Pete Buttigieg:

Well, let me take care, according to campaign rules, that I can’t get into campaigns and elections while I’m in a federal capacity today.

But what I will say is that, in addition to continuing to do good work, we have got to recognize that credit doesn’t give itself out. We need to continue making sure that we can connect the dots between a decision that was made in a big white building in Washington, D.C., and how your life is different, whether it’s what you’re paying for a dozen eggs or whether you have a safe way to get to work or what it’s like to be an airline passenger.

We have made a lot of major improvements on all of those fronts. I am certain that we are leaving every form of American transportation better than we found it. But there’s always more work to do. And, look, we’re in a — just a radically different information environment than we were in just a few years ago.

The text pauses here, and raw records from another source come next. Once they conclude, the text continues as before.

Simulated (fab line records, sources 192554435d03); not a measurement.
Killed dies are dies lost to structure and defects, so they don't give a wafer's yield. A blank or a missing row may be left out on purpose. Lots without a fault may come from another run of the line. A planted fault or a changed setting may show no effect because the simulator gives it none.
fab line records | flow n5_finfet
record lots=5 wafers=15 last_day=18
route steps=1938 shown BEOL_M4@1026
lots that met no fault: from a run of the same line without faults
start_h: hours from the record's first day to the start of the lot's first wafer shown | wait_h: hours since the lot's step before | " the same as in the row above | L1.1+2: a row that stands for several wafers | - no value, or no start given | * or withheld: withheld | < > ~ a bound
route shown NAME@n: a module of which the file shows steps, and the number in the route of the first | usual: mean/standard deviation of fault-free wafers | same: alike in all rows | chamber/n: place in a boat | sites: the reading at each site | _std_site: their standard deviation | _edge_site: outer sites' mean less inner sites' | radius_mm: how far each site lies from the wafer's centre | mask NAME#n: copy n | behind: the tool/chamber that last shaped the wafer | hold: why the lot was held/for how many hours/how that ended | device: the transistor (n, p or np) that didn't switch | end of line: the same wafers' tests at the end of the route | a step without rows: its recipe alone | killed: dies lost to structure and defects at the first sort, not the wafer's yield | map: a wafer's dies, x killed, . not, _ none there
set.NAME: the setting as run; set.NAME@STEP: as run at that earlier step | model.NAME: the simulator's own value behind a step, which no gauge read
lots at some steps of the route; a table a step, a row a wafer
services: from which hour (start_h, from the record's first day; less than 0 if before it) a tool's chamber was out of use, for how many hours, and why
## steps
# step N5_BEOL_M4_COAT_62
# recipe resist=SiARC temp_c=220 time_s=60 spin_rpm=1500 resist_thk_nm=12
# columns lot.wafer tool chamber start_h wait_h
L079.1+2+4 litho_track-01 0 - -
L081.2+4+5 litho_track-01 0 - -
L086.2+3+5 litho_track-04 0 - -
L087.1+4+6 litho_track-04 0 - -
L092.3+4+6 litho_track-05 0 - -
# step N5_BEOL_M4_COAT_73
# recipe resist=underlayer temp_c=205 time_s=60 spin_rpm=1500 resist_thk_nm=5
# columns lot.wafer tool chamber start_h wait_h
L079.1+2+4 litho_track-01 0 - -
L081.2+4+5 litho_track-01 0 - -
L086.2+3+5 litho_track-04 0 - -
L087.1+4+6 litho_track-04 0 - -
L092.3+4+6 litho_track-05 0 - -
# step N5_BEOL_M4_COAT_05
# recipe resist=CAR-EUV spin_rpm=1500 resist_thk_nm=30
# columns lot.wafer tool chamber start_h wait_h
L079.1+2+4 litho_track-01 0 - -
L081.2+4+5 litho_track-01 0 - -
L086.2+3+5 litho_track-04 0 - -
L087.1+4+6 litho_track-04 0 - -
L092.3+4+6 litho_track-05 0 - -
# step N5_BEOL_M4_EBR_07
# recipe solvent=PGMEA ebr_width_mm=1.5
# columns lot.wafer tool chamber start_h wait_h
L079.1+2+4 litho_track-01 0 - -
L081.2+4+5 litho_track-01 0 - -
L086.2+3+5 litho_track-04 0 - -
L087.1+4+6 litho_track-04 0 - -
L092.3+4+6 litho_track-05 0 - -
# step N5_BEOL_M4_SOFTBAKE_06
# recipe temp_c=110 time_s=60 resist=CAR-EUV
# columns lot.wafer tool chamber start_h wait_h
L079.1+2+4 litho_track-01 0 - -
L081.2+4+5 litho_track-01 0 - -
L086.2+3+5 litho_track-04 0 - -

We have never had more information coming at us. And yet, in my lifetime, in many ways, we have never been less informed. The editorial function of helping to separate fact from fiction, helping to establish one of the most important things that a citizen deserves to know, that function is on its back feet right now in a world where some guy on the Internet can be treated like they have just as much credibility as somebody who is holding themselves to the highest ethical standards of journalism.

Sorting through that, I think, in many ways will be the project of our time. That matters not just politically, but societally, and certainly something that I hope to continue to be involved in, just as I have tried to use my time in this role not just to drive good policy work, but to help Americans understand what it means to them.